[ClusterLabs] Migrating off CentOS

Mon Jan 15 10:55:11 EST 2024

On Sat, 2024-01-13 at 09:07 -0600, Billy Croan wrote:
> I'm planning to migrate a two-node cluster off CentOS 7 this year.  I
> think I'm taking it to Debian Stable, but open for suggestions if any
> distribution is better supported by pacemaker.

Debian, RHEL, SUSE, Ubuntu, and compatible distros should all have good
support.

Fedora and FreeBSD get regular builds and basic testing but have fewer
users exercising them in production.

FYI, if you want to keep the interfaces you're familiar with, the free
RHEL developer license now allows most personal and small-business
production use: https://access.redhat.com/discussions/5719451

> 
> Have any of you had success doing major upgrades (bullseye to
> bookworm on Debian) of your physical nodes one at a time while each
> node is in standby+maintenance, and rolling the vm from one to the
> other so it doesn't reboot while the hosts are upgraded?  That has
> worked well for me for minor OS updates, but I'm curious about the
> majors.  
> 
> My project this year is even more major, not just upgrading the OS
> but changing distributions.
> 
> I think I have three possible ways I can try this:
> 1) wipe all server disks and start fresh.
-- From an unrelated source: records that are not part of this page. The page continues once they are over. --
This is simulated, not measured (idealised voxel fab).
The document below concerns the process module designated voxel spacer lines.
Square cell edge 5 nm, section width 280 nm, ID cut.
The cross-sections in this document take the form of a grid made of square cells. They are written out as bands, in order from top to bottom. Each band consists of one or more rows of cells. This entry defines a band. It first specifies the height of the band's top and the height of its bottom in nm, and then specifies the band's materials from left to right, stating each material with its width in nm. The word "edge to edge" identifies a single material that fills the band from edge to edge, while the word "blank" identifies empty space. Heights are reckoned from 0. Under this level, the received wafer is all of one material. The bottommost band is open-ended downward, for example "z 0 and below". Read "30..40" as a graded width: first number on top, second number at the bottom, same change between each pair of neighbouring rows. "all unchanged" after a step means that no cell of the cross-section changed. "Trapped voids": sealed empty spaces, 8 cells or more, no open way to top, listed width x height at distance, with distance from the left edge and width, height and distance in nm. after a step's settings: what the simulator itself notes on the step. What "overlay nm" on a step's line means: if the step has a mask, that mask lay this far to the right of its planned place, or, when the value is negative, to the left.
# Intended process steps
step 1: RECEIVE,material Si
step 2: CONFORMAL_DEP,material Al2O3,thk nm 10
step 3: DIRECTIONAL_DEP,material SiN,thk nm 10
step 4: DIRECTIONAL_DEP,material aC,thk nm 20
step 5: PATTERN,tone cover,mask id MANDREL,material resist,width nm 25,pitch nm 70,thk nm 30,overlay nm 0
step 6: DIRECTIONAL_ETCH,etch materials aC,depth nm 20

A variation, if you can get new hosts, is to set up a test cluster on
new hosts, and once you're comfortable that it will work, stop the old
cluster and turn the new one into production.

> 
> 2) standby and maintenance one node, then reinstall it with a new OS
> and make a New Cluster.  shutdown the vm and copy it, offline, to the
> new one-node cluster. and start it up there. Then once that's
> working, wipe and reinstall the other node, and add it to the new
> cluster.

This should be fine.

> 
> 3) standby and maintenance one node, then Remove it from the
> cluster.  Then reinstall it with the new distribution's OS.  Then re-
> add it to the Existing Cluster.  Move the vm resource to it and
> verify it's working, then do the same with the other physical node,
> and take it out of standby&maint to finish.
> 

This would be fine as long as the corosync and pacemaker versions are
compatible. However as Michele mentioned, RHEL 7 uses Corosync 2, and
the latest of any distro will use Corosync 3, so that will sink this
option.

> (Obviously any of those methods begin with a full backup to offsite
> and local media. and end with a verification against that backup.)
> 
> #1 would be the longest outage but the "cleanest result"
> #3 would be possibly no outage, but I think the least likely to
> work.  I understand EL uses pcs and debian uses crm for example...

Debian offers both IIRC. But that won't affect the upgrade, they both
use Pacemaker command-line tools under the hood. The only difference is
what commands you run to get the same effect.

> #2 is a compromise that should(tm) have only a few seconds of
> outage.  But could blow up i suppose.  They all could blow up though
> so I'm not sure that should play a factor in the decision.
> 
> I can't be the first person to go down this path.  So what do you all
> think?  how have you done it in the past?

-- 
Ken Gaillot <kgaillot at redhat.com>